Some of you will recall my recent post regarding the challenges Avaya will confront as it attempts to integrate its acquisition of Nortel’s enterprise business. The challenges are real and substantive.
As I said previously, acquisitions rarely play out as they do on a spreadsheet. It would be folly for any acquiring company to expect that it simply will be able to augment its own market share with that of its new possession. It rarely plays out so seamlessly or uneventfully.
That’s because people are involved. The outcome of an acquisition doesn’t only depend on how well products and technologies are integrated into their new home. They key to success is how the people are handled — not just the new employees, but also the new channel partners, the technology partners, and, most of all, the new customers.
In a Network World piece, Jim Duffy consults a few market analysts who advise Nortel customers to keep a watchful eye on how Avaya handles the post-acquisition integration.
Said Bob Hafner of Gartner:
“There may be some surprises there. These are going to be two large companies coming together. It’s not the easiest thing to do. These things never go without issues, problems or concerns.”
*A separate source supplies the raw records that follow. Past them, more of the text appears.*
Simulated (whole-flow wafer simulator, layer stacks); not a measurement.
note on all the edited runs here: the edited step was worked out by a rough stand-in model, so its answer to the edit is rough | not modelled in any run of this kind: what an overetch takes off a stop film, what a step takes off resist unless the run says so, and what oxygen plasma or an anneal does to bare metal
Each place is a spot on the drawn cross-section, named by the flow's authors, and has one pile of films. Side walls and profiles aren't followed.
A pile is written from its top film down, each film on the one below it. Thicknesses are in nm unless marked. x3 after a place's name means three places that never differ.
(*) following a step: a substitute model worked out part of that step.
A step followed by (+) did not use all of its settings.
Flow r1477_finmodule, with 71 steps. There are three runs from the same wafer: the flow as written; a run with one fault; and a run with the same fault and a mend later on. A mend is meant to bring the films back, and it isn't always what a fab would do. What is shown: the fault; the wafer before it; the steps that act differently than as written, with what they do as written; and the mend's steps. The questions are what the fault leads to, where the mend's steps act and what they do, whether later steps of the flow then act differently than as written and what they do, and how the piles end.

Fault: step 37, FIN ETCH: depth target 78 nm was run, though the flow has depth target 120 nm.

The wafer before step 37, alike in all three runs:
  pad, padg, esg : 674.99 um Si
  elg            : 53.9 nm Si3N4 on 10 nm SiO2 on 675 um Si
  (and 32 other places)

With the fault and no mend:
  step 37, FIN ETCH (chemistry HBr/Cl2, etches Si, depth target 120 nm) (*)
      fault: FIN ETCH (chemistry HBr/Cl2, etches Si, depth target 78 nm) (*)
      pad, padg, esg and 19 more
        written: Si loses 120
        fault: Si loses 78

Henry Dewing of Forrester makes a related point:
“The biggest issue for users is, ‘Show me the [product] road map,.’ They want to see hardcore product plans [and] how they are going to actually consolidate product lines.”
Avaya got Nortel in the bankruptcy auction. Now the hard part begins. This is when we’ll find out whether Nortel’s enterprise business will become a fully realized asset or a partial liability for Avaya.